So how does the student movement organise?

Well it’s basically organised through student federations and student unions, some federations are more militant than others, some have more rank and file organisations than others, you have federations that are in the hands of the right, some are strongholds of the left.

What sort of tactics have the Chilean students’ movement found to be most effective?

It varies from federation to federation, from students’ union to students’ union. Of course the most effective tactic is direct action, and of course I am an advocate of that, but there is always a tension between groups, we are always demanding rank and file action, real measures of pressure with struggle, and then there are those that are fond of lobbying. The right-wingers don’t really privilege any tactics, they just want the student union to organise football matches and stuff like that.

How does the student movement link in with other sectors?

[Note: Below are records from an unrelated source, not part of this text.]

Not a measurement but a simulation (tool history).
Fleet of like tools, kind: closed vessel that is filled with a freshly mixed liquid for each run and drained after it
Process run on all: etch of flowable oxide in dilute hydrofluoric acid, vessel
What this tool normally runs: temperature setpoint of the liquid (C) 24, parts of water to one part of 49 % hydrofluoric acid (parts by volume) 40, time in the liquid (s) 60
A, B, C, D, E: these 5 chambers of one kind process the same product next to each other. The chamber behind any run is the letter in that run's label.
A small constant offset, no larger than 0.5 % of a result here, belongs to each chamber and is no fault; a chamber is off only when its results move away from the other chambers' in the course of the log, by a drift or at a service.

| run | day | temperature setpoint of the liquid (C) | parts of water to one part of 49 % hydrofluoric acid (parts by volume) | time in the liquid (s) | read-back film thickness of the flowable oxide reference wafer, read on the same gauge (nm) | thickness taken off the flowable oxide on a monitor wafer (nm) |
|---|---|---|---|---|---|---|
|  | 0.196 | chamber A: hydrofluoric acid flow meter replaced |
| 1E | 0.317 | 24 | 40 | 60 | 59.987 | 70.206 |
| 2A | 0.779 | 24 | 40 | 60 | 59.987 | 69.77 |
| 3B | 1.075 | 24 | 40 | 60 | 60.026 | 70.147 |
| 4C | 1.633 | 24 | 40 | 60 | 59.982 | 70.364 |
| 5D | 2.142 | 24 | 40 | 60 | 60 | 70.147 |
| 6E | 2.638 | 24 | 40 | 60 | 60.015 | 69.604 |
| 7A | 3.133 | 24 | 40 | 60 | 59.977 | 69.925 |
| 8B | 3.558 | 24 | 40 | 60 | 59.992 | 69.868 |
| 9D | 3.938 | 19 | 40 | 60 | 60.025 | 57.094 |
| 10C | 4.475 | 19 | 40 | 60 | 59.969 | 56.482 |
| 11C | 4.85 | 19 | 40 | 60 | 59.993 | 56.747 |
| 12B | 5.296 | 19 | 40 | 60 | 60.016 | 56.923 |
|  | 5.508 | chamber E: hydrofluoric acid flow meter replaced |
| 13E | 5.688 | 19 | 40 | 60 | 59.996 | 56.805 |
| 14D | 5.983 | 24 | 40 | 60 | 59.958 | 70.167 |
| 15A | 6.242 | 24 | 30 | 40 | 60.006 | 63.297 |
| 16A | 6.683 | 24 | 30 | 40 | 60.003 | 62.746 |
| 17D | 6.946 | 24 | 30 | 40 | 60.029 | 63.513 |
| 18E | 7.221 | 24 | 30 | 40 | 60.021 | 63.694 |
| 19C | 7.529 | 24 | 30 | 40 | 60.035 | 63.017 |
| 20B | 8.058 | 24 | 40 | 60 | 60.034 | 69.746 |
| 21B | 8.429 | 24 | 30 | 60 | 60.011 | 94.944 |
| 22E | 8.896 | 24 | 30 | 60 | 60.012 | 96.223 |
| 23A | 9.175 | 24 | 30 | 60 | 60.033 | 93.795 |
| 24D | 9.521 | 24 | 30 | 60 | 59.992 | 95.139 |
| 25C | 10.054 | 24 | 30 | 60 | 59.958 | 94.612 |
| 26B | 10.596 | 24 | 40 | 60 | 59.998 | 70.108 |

Well, student movements in Chile have never been isolated, they have always played a very active role and been active participants in politics in general, both in reactionary politics and revolutionary politics, but the student movement has always been leaning to the left as a general trend and there’s always been historical links with the working class that go back to the beginning of the twentieth century. Actually the student movement was built on the revolutionary unions that at that time were all illegal and they were born as means of direct struggle and points where the working class met with students in the struggle for a better society, so that link always existed.

At the moment Ireland is witnessing a trend of neo-liberal reform, with a push being made for privatisation in education, transport and other sectors. Chile under military rule was a playground where these ideological models were played out first, leading some economists to claim there was an ‘economic miracle’, what do you think of neo-liberal reform in the public sector?

Well, Chile’s the best example that it’s not working. If you look at the distribution of income, if you look at the quality of public services, it’s appalling. There has been the rise of an elite, where only the privileged sectors of society have access to third level education. But the working class find it more and more difficult as each day passes. Not only access to education has been affected, it affects the whole education system. The wages of teachers get affected, so teachers have to work outside education as well, so university becomes more a burden for them than a real job, where they can dedicate real time. There are many problems where labs are in decline, research is in decline, there is a concentration of research. It affects education at all levels, we had very good top research, and it’s all gone in twenty years of neo-liberal reform.

If you are of the privileged, of course it’s a brilliant economic miracle. Of course if I’m getting richer, I’d tell all the world. But if you are working class, and are obliged to work twelve hours a day legally, if you have no rights at all and have been systematically abused under the administration, if you know your offspring have no hope of going to third level and are always queuing for crap public health, you will find it pretty tough to talk about an economic miracle. It all depends on what side are you on, it’s all class struggle.

What advice would you offer the student movement in Ireland?

Oppose fees at all costs, because it will rot the whole education system. If education goes down, society in general goes down, research, even life expectancy. But the most important thing is to understand that it’s an ideological battle, its not about whether you can afford fees, most Irish students don’t give a shit, most could afford the fees the state are offering, but the point is you can’t accept education as a commodity and not a right. It’s the most important thing, it’s a matter of principle not a matter of whether I can afford it. It’s a really different struggle, which can only be won if you really build links with the wider social movement, with the unions, with workers and their struggles.